Can We Predict an NBA Player’s Salary from the Points Scored in the Prior Year?
To conduct our analysis, we’ll use two datasets. One data set will include player statistics. The other dataset will include information about the salary of the players from 2017 to 2018. We’ll join these two datasets together to perform our analysis. Our overall goal will be to run a simple linear regression model using the prior year’s points scored during the season to see if we can predict a player’s salary for the coming year. The player statistics dataset can be downloaded here and the NBA Salary dataset can be downloaded here.
nba_stats <- readr::read_csv('C:/Users/chris/OneDrive/Master Of Data Science - CUNY/Fall 2020/DATA605-Computational Mathematics/Week 11 - Linear Regression Using R/Discussion/Seasons_Stats.csv')
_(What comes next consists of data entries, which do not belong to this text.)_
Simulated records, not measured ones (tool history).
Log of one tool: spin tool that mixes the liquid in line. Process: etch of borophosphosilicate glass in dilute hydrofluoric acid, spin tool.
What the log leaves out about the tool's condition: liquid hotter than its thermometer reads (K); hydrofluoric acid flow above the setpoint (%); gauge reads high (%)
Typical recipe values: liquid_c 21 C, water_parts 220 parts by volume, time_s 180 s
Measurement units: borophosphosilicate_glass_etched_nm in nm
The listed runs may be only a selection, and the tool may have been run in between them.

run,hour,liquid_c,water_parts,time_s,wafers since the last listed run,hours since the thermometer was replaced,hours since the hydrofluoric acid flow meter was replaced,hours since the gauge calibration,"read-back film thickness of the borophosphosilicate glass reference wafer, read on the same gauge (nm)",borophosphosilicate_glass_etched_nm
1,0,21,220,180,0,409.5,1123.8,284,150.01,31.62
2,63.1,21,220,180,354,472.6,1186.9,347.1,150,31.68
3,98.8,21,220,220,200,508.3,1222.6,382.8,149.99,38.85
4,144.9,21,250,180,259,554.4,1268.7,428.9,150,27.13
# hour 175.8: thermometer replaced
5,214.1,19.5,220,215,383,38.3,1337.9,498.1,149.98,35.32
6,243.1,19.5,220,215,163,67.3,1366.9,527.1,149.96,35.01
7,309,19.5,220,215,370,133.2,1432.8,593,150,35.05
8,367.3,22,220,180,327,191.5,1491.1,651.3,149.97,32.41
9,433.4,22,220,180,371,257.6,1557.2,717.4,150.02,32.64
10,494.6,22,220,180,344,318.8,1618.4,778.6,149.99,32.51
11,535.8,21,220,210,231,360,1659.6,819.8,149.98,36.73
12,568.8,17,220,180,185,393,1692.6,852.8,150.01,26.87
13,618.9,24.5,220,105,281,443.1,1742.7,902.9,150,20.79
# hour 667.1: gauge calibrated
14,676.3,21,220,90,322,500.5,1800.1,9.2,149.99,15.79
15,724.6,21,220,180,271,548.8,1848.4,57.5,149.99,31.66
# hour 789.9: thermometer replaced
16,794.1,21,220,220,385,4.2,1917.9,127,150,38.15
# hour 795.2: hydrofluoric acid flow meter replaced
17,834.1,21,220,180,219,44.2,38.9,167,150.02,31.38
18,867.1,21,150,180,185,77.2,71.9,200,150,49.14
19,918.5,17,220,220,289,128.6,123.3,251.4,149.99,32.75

nba_salary <- readr::read_csv('C:/Users/chris/OneDrive/Master Of Data Science - CUNY/Fall 2020/DATA605-Computational Mathematics/Week 11 - Linear Regression Using R/Discussion/NBA_season1718_salary.csv')The nba_stats dataset has data from 1955 through 2017. We’ll limit this data down to 2016 to conduct our analysis (since we’ll be looking to see if we can predict salary in 2017). Additionally, some players have have multiple lines per year since they were traded to different teams throughout the year. We’ll aggregate these rows into a single row.
nba_stats_2016 <- nba_stats %>%
dplyr::select(`Year`, `Pos`, `Player`, `PTS`) %>%
dplyr::filter(`Year` == 2016) %>%
dplyr::group_by(`Player`, `Pos`) %>%
dplyr::summarize(PTS = sum(`PTS`))
head(nba_stats_2016)## # A tibble: 6 x 3
## # Groups: Player [6]
## Player Pos PTS
## <chr> <chr> <dbl>
## 1 Aaron Brooks PG 491
## 2 Aaron Gordon PF 719
## 3 Aaron Harrison SG 18
## 4 Adreian Payne PF 132
## 5 Al-Farouq Aminu SF 839
## 6 Al Horford C 1249
Next we’ll select the columns we’ll need in our nba_salary dataset and aggregate the salary values for the players that transitioned teams mid-year (meanining they have multiple rows of data). Additionally, we’ll divide the salary column by a million to make the numbers easier to view when graphing/plotting.
nba_salary_2017 <- nba_salary %>%
dplyr::select(`Player`, `season17_18`) %>%
dplyr::group_by(`Player`) %>%
dplyr::summarize(salary_2017_in_millions = sum(`season17_18`)/1000000)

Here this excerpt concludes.